PCSO(ETL) - janderickvelez.com

PORTFOLIO

PCSO LOTTO DRAW RESULT DASHBOARD(ETL)

This project is a fully containerized data pipeline that automates web scraping, data storage, and visualization. It leverages AWS services for scalability and reliability, with orchestration managed by Dagster and dashboards powered by Grafana. The design carefully considers AWS Free Tier limits, maximizing its benefits to keep the solution cost-effective while maintaining performance.

This project demonstrates a complete data pipeline for automating web scraping, data storage, and visualization. The pipeline collects daily lotto results, processes them through an ETL workflow, and stores them in AWS RDS for analysis.. The dashboard is designed to present the latest daily results for each lotto game. It allows users to analyze outcomes by date, game, and individual number, making it easier to track trends, patterns, and historical performance over time.

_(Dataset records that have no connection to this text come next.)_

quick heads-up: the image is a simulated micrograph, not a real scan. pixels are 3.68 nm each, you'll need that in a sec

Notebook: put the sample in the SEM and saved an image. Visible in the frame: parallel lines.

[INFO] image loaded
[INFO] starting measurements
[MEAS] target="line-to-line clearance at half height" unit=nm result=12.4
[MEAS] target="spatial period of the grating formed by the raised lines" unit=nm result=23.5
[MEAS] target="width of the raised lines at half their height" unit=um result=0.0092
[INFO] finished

This project is containerized using Docker and consists of three main images:

Dagster UI
Dagster Daemon
Grafana

Deployment and automation are handled through a GitHub Actions CI/CD pipeline, which covers:

Building Docker images
Provisioning AWS resources via Terraform
Pushing images to Amazon ECR
Refreshing ECS tasks to pull the latest versions

Infrastructure is provisioned with Terraform, which sets up the following AWS resources:

2 Amazon RDS PostgreSQL databases
One for project outputs and as a data source for Grafana
One for metadata storage for both Dagster and Grafana
3 Amazon ECS tasks (Dagster UI, Dagster Daemon, Grafana)
3 Amazon ECR repositories for storing Docker images

Once the infrastructure is ready:

Docker images are uploaded to Amazon ECR.
ECS tasks are refreshed to pull the latest images.
Dagster is accessed via the ECS task endpoint to initialize tables and execute web scraping.
Finally, Grafana is connected to RDS, the dashboard is imported, and the pipeline visualization is completed.

One of the first challenges I encountered was in transforming the raw scraped data into a format suitable for storage in the database. This required building processes to clean, structure, and validate the data to ensure it could be consistently integrated with downstream systems.

Later on, I faced a more complex issue with website scraping. When the target site updated its security, my initial setup stopped working because of Akamai protection. Although switching to Playwright with stealth mode solved the problem locally, it failed once deployed in Dagster on AWS. After troubleshooting, I discovered that the problem was due to geo-blocking in the us-east-1 region. By redeploying to a different AWS region, I was able to bypass the restriction and restore stability to the scraping workflow.

Finally, while creating dashboards in Grafana, the challenge was identifying which visualizations would deliver the most value. It wasn’t just about displaying data—it was about selecting the right charts and graphs to make insights clear and actionable. Through iteration, I was able to refine the dashboards into something both functional and user-friendly.